Vercelli Synagogue
About
The Vercelli Synagogue, known in Italian as the Tempio Israelitico, stands at Via Foà 70 in the Piedmontese city of Vercelli, northern Italy. It serves an Orthodox Jewish congregation whose history extends back many centuries, although the present sanctuary belongs to the era of nineteenth-century Italian synagogue building that followed Jewish emancipation.
The building was completed in 1878 to designs by Marco Treves, an architect born in Vercelli who also drew the plans for the Great Synagogue of Florence. Treves chose the Moorish Revival style that swept Jewish architecture of the era, with red-and-white masonry courses lending the façade its distinctive rhythm and a flat tripartite elevation rising to a raised central portion.
The form draws upon a wider European and American family of nineteenth-century houses of worship inspired by the Leopoldstädter Tempel in Vienna, designed by Ludwig Förster. Together these sanctuaries express the renewed civic confidence of post-emancipation Jewish communities reaching for an architectural language that affirmed both Jewish identity and the place of the synagogue within the modern city.

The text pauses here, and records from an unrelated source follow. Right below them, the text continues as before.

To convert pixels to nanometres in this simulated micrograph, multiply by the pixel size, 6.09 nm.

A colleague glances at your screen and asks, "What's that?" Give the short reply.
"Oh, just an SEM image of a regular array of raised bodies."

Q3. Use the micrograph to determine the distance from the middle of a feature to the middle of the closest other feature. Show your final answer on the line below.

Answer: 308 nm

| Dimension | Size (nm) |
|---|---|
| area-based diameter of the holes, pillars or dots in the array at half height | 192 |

A major restoration was undertaken from 2007, returning the structure to its original splendour. The community has also borne the marks of contemporary antisemitism: on 23 November 2013 two swastikas were sprayed upon its walls. Through these challenges the congregation continues to gather for prayer.
Significance
The Vercelli Synagogue is one of the most architecturally distinguished synagogues of northern Italy and a notable expression of the Moorish Revival style that defined the public face of nineteenth-century European Jewry. Beyond its artistic merit it sustains the religious life of an ancient Italian Jewish community whose continuity in Piedmont is a quiet witness to centuries of Jewish faithfulness.